Three Rome-based United Nations agencies marked International Women’s Day this year with a joint event squarely focused on expanding women farmers’ access to justice, rights, and economic opportunity, as detailed in an official statement published by the Food and Agriculture Organization of the United Nations (FAO). Held at FAO Headquarters in Rome and livestreamed globally, the event brought together the FAO, the International Fund for Agricultural Development (IFAD), and the United Nations World Food Programme (WFP) under the banner of this year’s theme: “Rights. Justice. Action. For ALL Women and Girls.” The occasion also falls within the global International Year of the Woman Farmer 2026, a yearlong push by the three agencies to drive real policy and investment change for women in agriculture.
Women farmers feed much of the world, yet they remain locked out of the land, credit, and services that would let them do so on equal terms. Unequal access to finance, social protection, legal recourse, and information continue to hold women back across agrifood systems — a gap the three agencies have made a central focus this year.
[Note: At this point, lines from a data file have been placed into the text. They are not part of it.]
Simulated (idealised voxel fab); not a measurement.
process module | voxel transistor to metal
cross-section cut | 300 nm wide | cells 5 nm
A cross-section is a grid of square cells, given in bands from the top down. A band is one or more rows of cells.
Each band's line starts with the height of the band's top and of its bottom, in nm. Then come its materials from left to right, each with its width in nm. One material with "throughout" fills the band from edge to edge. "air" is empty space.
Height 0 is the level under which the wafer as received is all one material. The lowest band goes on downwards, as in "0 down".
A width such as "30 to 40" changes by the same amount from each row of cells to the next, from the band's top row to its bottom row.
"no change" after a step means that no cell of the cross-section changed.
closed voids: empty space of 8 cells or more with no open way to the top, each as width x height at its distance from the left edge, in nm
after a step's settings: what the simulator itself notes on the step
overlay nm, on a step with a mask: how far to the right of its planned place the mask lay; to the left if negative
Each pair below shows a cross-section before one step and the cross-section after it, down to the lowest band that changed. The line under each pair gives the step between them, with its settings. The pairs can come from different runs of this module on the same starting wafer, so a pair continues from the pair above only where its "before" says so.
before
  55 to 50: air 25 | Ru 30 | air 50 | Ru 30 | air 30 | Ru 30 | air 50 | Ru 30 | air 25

The event drew powerful statements from all three agency heads. FAO Director-General Qu Dongyu put it plainly: “When women farmers succeed, everyone benefits.” WFP Executive Director Cindy McCain was equally direct, saying that despite women’s outsized role in keeping families fed, “they’re too often locked out of land, credit and the tools that could transform the critical role they already play.”
IFAD Vice-President Gérardine Mukeshimana added that equal access for rural women doesn’t just help women — it drives broader rural economic growth.
A high-level panel explored the governance and policy measures needed to secure women’s rights, while a central discussion featured voices from farmers’ organizations across Italy, India, Spain, the Democratic Republic of the Congo, and Egypt. Speakers shared first-hand accounts of the legal and administrative hurdles women farmers navigate daily, as well as community-driven solutions helping women build legal awareness, access markets, and step into leadership roles.
The celebration also included a cultural dimension — an exhibition at the FAO Food and Agriculture Museum, a live cooking show led by women farmers and chefs, and the unveiling of a commemorative 5-euro silver coin produced by Italy’s State Mint honoring women’s contributions across agriculture, fisheries, livestock, and forestry. Leadership of the annual event was formally passed to IFAD, which will host the 2027 edition, signaling that this collaborative commitment is built to last well beyond a single day on the calendar.